“This Other Kind Of Festival”
In all the world, the Festival of the Chariots has had the longest run … several thousand years and getting more popular all the time.
by Jagajivana dasa
JAGAJIVANA DASA came to the Krsna consciousness movement in 1970. Before that he was a reviewer for Down Beat magazine.
About ten years ago, my work was reporting on the usual kind of festival, the kind that generally comes to mind when you hear the word.
Altamont, the West Coast version of Woodstock, pretty well tells the story. It was amazing how many hundreds of thousands of us came out for that festival, and how desperately we wanted to have a celebration. Yet from the start it was clear we were going to have some big disagreements over what we were celebrating. Up on stage, musicians and festival guards were punching one another out. And the moment the star of the festival got down from his helicopter and started making his way through the crowd to sing ‘Gimme Shelter;’ somebody reached out and gave him a fist in the face. We’d come there to celebrate and get ourselves together, and during that last set, one of us got himself knifed to death.
Sure, this was a somewhat special case, and yet it pretty much sums up that whole experience with festivals . . . big pilgrimages to watch somebody on stage act out the collective ego trip.
He was a god, and you were a god, and if anybody crossed anybody else, it was a war of the gods.

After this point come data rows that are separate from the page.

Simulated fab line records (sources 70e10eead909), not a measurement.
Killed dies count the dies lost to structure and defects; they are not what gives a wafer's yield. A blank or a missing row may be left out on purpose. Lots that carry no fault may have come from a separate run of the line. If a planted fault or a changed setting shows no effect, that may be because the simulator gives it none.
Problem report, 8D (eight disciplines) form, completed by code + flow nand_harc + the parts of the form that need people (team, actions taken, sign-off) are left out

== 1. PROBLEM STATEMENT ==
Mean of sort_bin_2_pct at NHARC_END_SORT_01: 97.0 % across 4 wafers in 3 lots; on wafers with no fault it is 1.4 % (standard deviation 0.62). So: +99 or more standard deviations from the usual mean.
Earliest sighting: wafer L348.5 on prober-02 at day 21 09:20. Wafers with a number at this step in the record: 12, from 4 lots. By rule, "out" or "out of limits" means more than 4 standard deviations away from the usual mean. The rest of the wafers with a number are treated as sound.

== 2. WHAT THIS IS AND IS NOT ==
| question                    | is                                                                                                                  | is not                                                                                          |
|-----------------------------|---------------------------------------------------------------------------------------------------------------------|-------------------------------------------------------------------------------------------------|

Then this other kind of festival came into my life, in Golden Gate Park during July of 1970. The one-two-three, one-two-three of the hand cymbals could have been coming from hi-hat or ride cymbals, and the oblong Indian drums had a long-drawn-out mooing sound that might have made ordinary trap drummers feel like throwing their tom-toms away. But mainly. for the first time in my experience, everybody seemed to be appreciating someone else (and not just some stand-in for themselves). The someone else was round-eyed, smiling Jagannatha: Krsna, the Lord of the Universe. And at last everybody was celebrating together. We had finally found one song we could all sing—and sing and sing, for hours. Blacks, whites, yellows. browns, kids, old folks, profs, cops—family unity at last. Hare Krsna, Hare Rama. The words stayed with you like no others. We were singing to the Lord of the Universe, an old, very special, long-forgotten friend of the family.
It was an experience that was really moving, in many ways. We grabbed the chariot ropes and pulled Krsna, and He pulled us along with Him. Krsna’s chariot rolled on and on, and the waves of chanting and feeling rolled in and in, deeper and deeper. Hare Krsna, Hare Krsna, Krsna Krsna, Hare Hare. Hare Ram a, Hare Rama, Rama Rama, Hare Hare. Two lines that held all the beauty imaginable. The more you chanted, the more you experienced it. There was actually someone named Krsna who somehow, some time ago, we let slip away. But now He was right here in His name, and smiling from His chariot, and everything was clearing and turning pure and lustrous and fresh.
We kept moving along together, pulling Krsna’s chariot or playing drums or cymbals or clapping, and always chanting. Hare … knowingly or unknowingly, we were calling on Hara (Krsna’s eternal consort Radha) to help us back to the spiritual forest of Vrndavana, where everyone has pure devotion for Krsna. Krsna, the all-attractive one. Hare Krsna. We were calling on Hara to help us, here and now, back to our natural affection and devotion for the Supreme Personality of Godhead, the all-pleasureful one. Hare Rama.
Then, too, there was the feast, all gratis. And you had to reflect. “When was the last time thousands and thousands of people feasted together’?” And what a feast it was. Spicy, tomatoey cauliflower-and-potato curry … puffy, buttery wheat patties … cold and creamy sweet rice … whipped lemon-and-yogurt drink … Anyone who asked the devotees about the recipes would invariably hear, “… and the most important ingredient is that you offer everything to Krsna:”
It seemed a lot of people, including some noted musicians who were there, were taking the idea to heart. Chanting Hare Krsna, playing music and staging dramas for Krsna, offering delicious vegetarian dishes to Krsna and feasting. The fool-proof formula for an instant festival, anywhere and everywhere. When we make things happen for Krsna on that kind of grand scale, then we’ve really got something to celebrate.